Google's Marvin Clarifies AI Search and Qualified Future Conversions
Summary
Google Ads Liaison Ginny Marvin answered advertiser questions about AI Search ad eligibility, Qualified Future Conversions, and YouTube Creator Partnerships. No new products were announced — the Q&A added context to features revealed at Google Marketing Live.
Search Engine Journal covered a Q&A from Google Ads Liaison Ginny Marvin addressing advertiser confusion around AI Search eligibility, the new Qualified Future Conversions (QFC) metric, and YouTube Creator Partnerships. The session clarified existing features rather than introducing anything new.
What’s actually new
Strictly speaking, nothing. Marvin confirmed that ad eligibility for AI Overviews and AI Mode still requires the same AI-powered targeting stack: Broad Match or keywordless targeting via AI Max, Performance Max, Shopping campaigns, and Dynamic Search Ads, paired with Smart Bidding. The key nuance she added is that the “relevance bar is higher in AI Search” because Google evaluates both the user query and the AI-generated response content when matching ads. QFC, a predictive metric estimating conversions up to 180 days post-interaction, is currently in limited testing with broader rollout expected later this year. Google’s own data (cited in the article) shows that standard campaigns capture roughly 70% of conversions within a 30-day click / 3-day engaged-view window, dropping to about 50% for Performance Max and 40% for Demand Gen — QFC is meant to fill that gap. On Creator Partnerships, Marvin confirmed advertisers must secure permission before promoting creator content, and encouraged looking beyond big influencers toward niche creators in areas like SaaS and lead gen.

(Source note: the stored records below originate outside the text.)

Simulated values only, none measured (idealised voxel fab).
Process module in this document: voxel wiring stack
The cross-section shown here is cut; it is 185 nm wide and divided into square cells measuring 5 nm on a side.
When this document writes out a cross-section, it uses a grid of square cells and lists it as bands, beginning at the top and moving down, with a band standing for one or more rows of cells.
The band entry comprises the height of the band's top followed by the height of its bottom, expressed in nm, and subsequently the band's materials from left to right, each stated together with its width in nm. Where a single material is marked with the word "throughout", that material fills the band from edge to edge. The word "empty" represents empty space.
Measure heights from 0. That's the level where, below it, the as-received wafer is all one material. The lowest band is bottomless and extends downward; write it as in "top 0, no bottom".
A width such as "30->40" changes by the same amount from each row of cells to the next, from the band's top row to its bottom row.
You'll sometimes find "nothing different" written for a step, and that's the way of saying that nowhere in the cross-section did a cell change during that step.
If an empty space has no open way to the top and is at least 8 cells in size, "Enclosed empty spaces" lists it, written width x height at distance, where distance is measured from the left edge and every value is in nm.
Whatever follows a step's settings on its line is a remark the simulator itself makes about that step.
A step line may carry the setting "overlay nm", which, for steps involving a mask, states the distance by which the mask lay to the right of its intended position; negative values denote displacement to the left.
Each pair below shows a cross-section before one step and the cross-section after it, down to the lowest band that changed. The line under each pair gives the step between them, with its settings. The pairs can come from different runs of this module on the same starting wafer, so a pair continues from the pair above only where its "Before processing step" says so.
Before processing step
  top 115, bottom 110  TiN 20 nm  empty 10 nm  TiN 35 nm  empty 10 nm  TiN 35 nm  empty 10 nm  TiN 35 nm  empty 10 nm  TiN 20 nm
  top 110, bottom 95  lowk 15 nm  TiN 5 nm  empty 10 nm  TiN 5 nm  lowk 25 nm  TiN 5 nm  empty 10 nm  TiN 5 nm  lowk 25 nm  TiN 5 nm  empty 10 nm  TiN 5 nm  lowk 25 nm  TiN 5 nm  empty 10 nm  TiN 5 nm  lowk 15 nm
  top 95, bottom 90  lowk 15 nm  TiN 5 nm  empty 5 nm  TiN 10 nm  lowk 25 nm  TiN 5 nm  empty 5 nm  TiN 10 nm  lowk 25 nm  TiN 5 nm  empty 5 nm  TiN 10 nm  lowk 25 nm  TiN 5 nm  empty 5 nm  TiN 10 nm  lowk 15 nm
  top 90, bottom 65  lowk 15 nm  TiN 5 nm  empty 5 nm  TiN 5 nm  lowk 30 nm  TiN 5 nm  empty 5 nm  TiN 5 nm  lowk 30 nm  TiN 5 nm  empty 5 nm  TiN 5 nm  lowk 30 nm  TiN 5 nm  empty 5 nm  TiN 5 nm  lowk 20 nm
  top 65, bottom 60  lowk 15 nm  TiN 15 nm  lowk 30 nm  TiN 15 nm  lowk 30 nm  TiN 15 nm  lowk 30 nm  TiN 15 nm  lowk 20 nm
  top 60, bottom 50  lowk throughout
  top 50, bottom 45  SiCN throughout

What it means for your config
This is a Google Ads strategy and measurement update, not a developer tooling or configuration change. There are no new APIs, config files, CLI flags, or SDK versions to worry about. If you manage Google Ads campaigns programmatically (via the Google Ads API or Terraform-style infrastructure-as-code for ad accounts), nothing in this Q&A changes your integration surface. The QFC metric, once broadly available, will presumably appear as a new reporting column — but Google hasn’t published API-level documentation for it yet. If your team pipes Google Ads reporting data into dashboards or data warehouses, keep an eye on the Ads API changelog for when QFC fields land. Beyond that, there’s nothing config-adjacent here.
Recommended next step
If you run Google Ads campaigns — especially Performance Max or Demand Gen — the QFC metric is worth understanding now, before it rolls out broadly. Read the original article for Marvin’s full explanation of how QFC relates to existing attribution, and decide whether your measurement pipeline needs a slot for a 180-day predictive signal. For teams managing ad campaigns via the Google Ads API, bookmark the API release notes so you’re ready when QFC surfaces as a reportable field rather than scrambling to retrofit dashboards after the fact.